Notes from a Floating Life Thoughts about productivity, digital living, and leading a simpler life

A Quick Intro to the Pomodoro Technique

Like sands in the hourglass

Distractions. They’re everywhere. Some of them — like email and social media — we can (theoretically) control. Others are harder to rein in, but in some cases it can be done.

But how can you tame those distractions? One way that I’ve found to be effective is to turn to the Pomodoro Technique. It’s a simple but fiendishly powerful way of getting things done. For me, those things have been writing and studying. But you can use the technique with whatever you need to do.

Intrigued? Then read on.

Note: I’m no expert with the Pomodoro Technique. I use it, but as with most things I pick and choose what works for me, and I put my own spin on it. So what you’re getting in this post isn’t pure Pomodoro. You have been warned.

Pomodoro Technique?

It’s a time management scheme developed by Francesco Cirillo in the 1980s. Pomodoro is Italian for tomato, and was named after a tomato-shaped timer that Cirillo used when he developed the technique. Why a tomato-shaped timer? It was the only one Cirillo could afford at the time.

The basic idea behind the Pomodoro Technique is to break your work into 25-minute blocks called pomodoros. During each pomodoro, you focus on a specific task and nothing else. If you finish before the 25 minutes is up, you don’t jump to another task. Instead, you stay with the current one and perform some related work. With writing, for example, you can edit or rewrite or proofread for the remaining time. Just focus on what you need to complete in each 25 minute block. Don’t worry about your other tasks, and don’t jump around.

There’s a lot more to the Pomodoro Technique, which you can learn about at Cirillo’s website or from a very good book titled Pomodoro Technique Illustrated: The Easy Way to Do More in Less Time by Staffan Nöteberg.

When you strip away the details, and get to the core of it, the goal of the technique is to create a flow. And by flow I mean working in the moment. The direction of the flow is completing your task.

Using the Technique

As I mentioned earlier, I’m not an expert with the Pomodoro Technique. In fact, I cherry pick bit of it, and ignore what doesn’t work for me. But here’s how I use the Pomodoro Technique for writing.
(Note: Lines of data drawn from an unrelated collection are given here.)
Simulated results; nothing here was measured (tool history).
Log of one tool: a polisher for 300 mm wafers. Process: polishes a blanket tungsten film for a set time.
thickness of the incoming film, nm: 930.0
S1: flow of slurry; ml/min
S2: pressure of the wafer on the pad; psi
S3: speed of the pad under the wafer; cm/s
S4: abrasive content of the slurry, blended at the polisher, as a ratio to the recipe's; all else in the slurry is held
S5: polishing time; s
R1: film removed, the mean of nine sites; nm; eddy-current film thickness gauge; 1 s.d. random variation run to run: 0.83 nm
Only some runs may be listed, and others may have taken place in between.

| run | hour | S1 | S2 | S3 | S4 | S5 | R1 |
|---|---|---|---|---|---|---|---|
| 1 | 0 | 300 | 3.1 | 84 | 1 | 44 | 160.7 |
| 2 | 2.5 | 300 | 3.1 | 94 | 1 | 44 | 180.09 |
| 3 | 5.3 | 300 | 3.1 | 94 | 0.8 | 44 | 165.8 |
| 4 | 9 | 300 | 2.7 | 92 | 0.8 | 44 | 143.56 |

First off, I isolate and add priorities to what I need to write. That means creating a to-do list. That also means that some tasks won’t make it on to the to do list. I try to keep my list short — only the items that I need to tackle today.

I then break each task or project down. My first stint may be to write a first draft of an article or blog post that runs 500 words. For me, that’s not unreasonable in 25 minutes. The next stint, I add detail to what I’ve just written, followed by proofreading and editing.

With that done, I get to work. I set my timer for 25 minutes and start typing. I also turn off email and social media notifications and switch my phone to vibrate. In a number of cases, I either work offline or in a distraction-free writing tool.

Once the 25 minutes is up, I cross off that item on my to-do list and take a short break. That break should be no more than 5 to 10 minutes, and shouldn’t be related to the task I just performed or the next one on my list. What can you do in that interval? I can, for example, check your email, get a drink or a quick snack, make a quick phone call, or post a tweet.

I then reset my timer and move on to the next task until I knock as many of them (I hope all of them) off my list.

Is it really that easy?

Yes and no. It takes a while to get into that state of flow, but once you’re there you can’t imagine how you got things done in the past.

That said, you might have to build up to 25 minutes. Start with blocks of 10 or 15 minutes, then work towards the full 25 minutes.

Final Thoughts

I don’t use the Pomodoro Technique every day. I really only turn to it when I need fight the myriad distractions that plague me some days. And there are aspects of the technique — like recording and analysis and metrics — that I just ignore. They don’t really help me, so why bother with them?

The Pomodoro Technique is useful when I need it. It’s an easy and effective way to help keep me productive when I’m assailed by distractions or when I’m just not 100% motivated.